Filmic creates black artefacts in highly saturated area


I’ve been playing around with Darktable 3.0 to check out the promising new Filmic RGB module and the associated RGB workflow for a while. When I threw the attached test image at it, I discovered black artefacts within highly saturated blue areas. This happens only if “preserve chrominance” is set to “no” or “Luminance Y”. The RAW file shows no signs of clipping in the affected areas, so I suspect a numerical problem. Or maybe I’m doing something completely wrong.

The black artefacts are in the upper right part of the image. Only whitebalance (set manually) and Filmic RGB with default settings except preserve chrominance is used.

No artefacts are created when “preserve chrominance” is set to “max RGB”

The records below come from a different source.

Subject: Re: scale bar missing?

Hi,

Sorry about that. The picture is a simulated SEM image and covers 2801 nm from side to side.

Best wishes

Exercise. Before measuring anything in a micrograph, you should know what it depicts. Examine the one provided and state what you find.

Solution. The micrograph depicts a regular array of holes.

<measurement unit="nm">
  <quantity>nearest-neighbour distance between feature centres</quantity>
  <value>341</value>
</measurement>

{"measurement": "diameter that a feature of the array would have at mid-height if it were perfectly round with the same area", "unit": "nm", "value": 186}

Finally, here’s the corresponding RAW file
IMGP7644.DNG (16.1 MB)

I’m using DT 3.0 on openSUSE 15.1

Any thoughts? Thanks!

What you are dealing with is a gamut clipping that is not directly related to filmic. Your dark saturated blue-purple is completely out of gamut. You need to either desaturate it or brighten it, to make it fit into the available gamut.

To deal with this kind of saturation issue in saturated blues, see the post darktable 3.0 for dummies : hardcore edition.

Thanks for your quick response. I’ll try your suggestions tomorrow.

Is there a specific reason why the out of gamut color is rendered as black instead clipping it to the closest possible color or using any other method of mapping it into the available space?

Filmic has a basic internal gamut mapping feature, that can use several strategies inspired by how film deals with colour. It will noticeably enforce a zero saturation at 0% of the norm you chose (assumed to be black). That is why, depending on the norm you chose (max RGB, luminance Y, etc.) what is assumed to be black is not exactly the same, so the desaturation doesn’t exactly behave the same.

What remains certain is you should have a very low saturation in shadows, or a bright-enough luminance in saturated areas, if you wish to stay reasonably in-gamut.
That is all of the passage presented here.